AYC welcomes nonmembers at our events, including the monthly meetings.
AYC has had a long-standing policy that if takes five boats to make a racing fleet, while also saying that a fleet with fewer boats may request its own start. After an online discussion, Fleet Captain Greg Woodcock has offered this further explanation:
Race Committee should take a customer-supplier (racer-race committee) attitude. I think this is already taking place. The fleets should feel free to make requests to the race committee and the race committee should accommodate requests when they make sense and comply with the RRS and SI.
So, if there are two fleet captains who want to start together, just ask the race committee. Maybe you want to do starts with a lot of boats on the line; if the fleets agree, I’m all for it. If you want to sail all triangles or all windward/leeward, let the race committee know.

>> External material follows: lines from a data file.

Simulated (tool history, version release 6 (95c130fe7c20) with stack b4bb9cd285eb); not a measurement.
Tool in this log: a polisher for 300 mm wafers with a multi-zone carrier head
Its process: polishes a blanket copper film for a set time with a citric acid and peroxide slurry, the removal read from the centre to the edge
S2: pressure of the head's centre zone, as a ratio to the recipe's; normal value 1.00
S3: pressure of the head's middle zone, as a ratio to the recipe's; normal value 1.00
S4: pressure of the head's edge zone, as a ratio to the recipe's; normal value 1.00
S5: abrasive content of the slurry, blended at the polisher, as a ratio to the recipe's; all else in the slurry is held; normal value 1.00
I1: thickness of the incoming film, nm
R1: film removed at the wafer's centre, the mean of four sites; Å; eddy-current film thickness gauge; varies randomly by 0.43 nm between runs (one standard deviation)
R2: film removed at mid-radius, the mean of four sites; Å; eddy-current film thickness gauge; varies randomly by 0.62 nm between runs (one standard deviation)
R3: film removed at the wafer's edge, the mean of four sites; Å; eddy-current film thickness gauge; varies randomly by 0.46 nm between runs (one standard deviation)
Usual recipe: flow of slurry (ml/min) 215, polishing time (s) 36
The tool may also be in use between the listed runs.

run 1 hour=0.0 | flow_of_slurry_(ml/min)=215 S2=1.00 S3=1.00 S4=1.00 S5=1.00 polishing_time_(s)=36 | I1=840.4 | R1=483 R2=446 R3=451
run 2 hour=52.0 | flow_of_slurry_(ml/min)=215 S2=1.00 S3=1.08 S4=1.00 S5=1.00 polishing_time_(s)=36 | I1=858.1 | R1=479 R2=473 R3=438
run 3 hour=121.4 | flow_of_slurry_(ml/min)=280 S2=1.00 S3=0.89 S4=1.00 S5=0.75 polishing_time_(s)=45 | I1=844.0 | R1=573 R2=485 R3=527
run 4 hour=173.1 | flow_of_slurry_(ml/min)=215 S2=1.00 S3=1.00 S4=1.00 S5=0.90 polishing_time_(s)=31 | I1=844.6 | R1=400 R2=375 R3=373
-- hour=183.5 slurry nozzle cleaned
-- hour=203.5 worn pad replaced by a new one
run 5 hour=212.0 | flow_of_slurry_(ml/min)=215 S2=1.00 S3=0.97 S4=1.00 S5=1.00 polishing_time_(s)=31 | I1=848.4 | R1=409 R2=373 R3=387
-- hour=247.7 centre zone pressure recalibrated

What about starting one-boat fleets by themselves? I discussed this issue with the LP Portsmouth fleet captain, for example, and he said he didn’t want to start by himself. I discussed it with the Thistle fleet captain, who said putting a single Portsmouth boat with them did not cause a problem in the past. I hope that continues to work out and we can do the same with other fleets. (Portsmouth needs to recruit more active racers though!)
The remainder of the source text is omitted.